Provocation No. 4: The big novel will survive, simply because of the power of inertia, and because there will always be a need for something as capacious to contain and possibly comprehend the ever-growing complexity of human life. Our exposure to the international market at the Frankfurt Book Fair will also provide more impetus to the production of novels, something at which we Filipinos have not been particularly good at, historically speaking. 

On the other hand—Provocation No. 5—there will be a general shortening and simplification of form, as writing seeks to approximate the meme, or Tiktok. I don’t know exactly how this will happen, or what form it will take, but when I look at the frankly scary popularity of Lang Leav, I worry that people will see that kind of poetry as the new standard. Of course Emily Dickinson was just as short if not even shorter 150 years ago; she would have made a fine poet for our time.

Given what the world is going through, and the even bleaker future humanity faces, I propose—Provocation No. 6—that the literature of the future will be one of survival, of coping, of enduring. I have recently been advocating the need to produce a literature of hope, but that will be a difficult ask for young writers just trying to keep their heads above the water, and more understandably concerned with this life than with anything that may follow. Science fiction and fantasy will always go over the visible horizon, anticipating a distant future albeit in often dystopian terms, but for most, it will be the literature of next week.

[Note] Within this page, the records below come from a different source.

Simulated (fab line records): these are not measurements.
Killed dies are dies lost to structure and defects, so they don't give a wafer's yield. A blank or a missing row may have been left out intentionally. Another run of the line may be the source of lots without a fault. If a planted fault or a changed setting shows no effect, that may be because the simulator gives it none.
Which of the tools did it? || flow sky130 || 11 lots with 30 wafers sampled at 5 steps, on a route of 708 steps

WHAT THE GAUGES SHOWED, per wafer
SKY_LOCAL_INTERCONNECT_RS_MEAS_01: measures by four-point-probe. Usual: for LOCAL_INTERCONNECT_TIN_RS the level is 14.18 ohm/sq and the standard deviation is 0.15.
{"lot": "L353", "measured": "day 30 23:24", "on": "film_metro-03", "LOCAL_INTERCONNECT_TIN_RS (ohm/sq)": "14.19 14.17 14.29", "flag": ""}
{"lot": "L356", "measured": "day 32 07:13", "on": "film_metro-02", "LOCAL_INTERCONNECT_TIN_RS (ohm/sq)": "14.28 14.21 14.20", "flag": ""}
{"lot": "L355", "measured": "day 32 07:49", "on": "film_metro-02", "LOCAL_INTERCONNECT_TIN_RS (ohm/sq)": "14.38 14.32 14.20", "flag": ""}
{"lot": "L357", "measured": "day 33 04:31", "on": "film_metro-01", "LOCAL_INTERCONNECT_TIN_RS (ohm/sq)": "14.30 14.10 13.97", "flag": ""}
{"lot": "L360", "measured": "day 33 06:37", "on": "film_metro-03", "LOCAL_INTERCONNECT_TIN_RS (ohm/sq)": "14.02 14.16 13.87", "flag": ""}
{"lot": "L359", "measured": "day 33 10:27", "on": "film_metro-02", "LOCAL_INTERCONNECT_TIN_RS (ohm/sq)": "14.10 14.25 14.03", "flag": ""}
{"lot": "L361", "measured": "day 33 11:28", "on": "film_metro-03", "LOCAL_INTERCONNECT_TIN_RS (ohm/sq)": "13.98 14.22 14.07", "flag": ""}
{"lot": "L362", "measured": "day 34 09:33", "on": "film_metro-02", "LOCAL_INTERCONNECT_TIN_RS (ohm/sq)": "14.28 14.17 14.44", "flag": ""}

And in that increasingly diminishing and threatening universe—Provocation No. 7—when our precious selves are all we have left to cling to, the literature of “I am,” the first-person narrative, and the politics of identity will prevail. When we no longer trust the government, business, education, our parents, the Church, and even God, and on the verge of losing control of our own petty lives, we will desperately fight to be recognized, acknowledged, and maybe even loved. We will leave nations and societies to the editorialists and social scientists; in fiction and poetry, we will seek solace and sense.

Let me just say a few words about the Frankfurt Book Fair, the 2024 edition of which I and some of us here attended last month. As you know, the Philippines will be Guest of Honor next year, which will do much to project the visibility of Philippine literature overseas. Even this year, many gains were already achieved by our writers and publishers, with dozens of deals signed for the translation and publication of our books in foreign markets.

Post-Frankfurt, Filipino writers will think of writing for the world—not necessarily in English although that’s always an option, but through translation, which will be the great equalizer. The huge surge in translation coming out of Frankfurt—not just from Filipino to English but from our other Philippine languages, including English, to other global languages—will forever change our literary culture, which has traditionally and quite unfairly favored our writers in English when it comes to recognition beyond our shores.

Also, and this may be a controversial point, I’ve long had this suspicion—and maybe Frankfurt proves it—that the rest of the world doesn’t really care about (because it doesn’t know about nor understand) the differences between Tagalog, Iluko, Bikol, and Cebuano etc. literature. When we reach foreign readers in translation, we’re all Filipino—and only Filipino—just as African or Indian literature  appear to us as cultural blocs rather than deeply variegated constructs. This has its positives and negatives, but I tend to lean on the positives, which are a reminder that our literature helps define a cohesive national experience and identity above the regional and ethnic markers otherwise so precious to us.

In one of my sessions in Frankfurt, I was asked a question, to which I replied: “I will always be more optimistic about literature than politics.” Given what has just happened in America, and what that will mean for the rest of the world, I have to believe this even more than ever.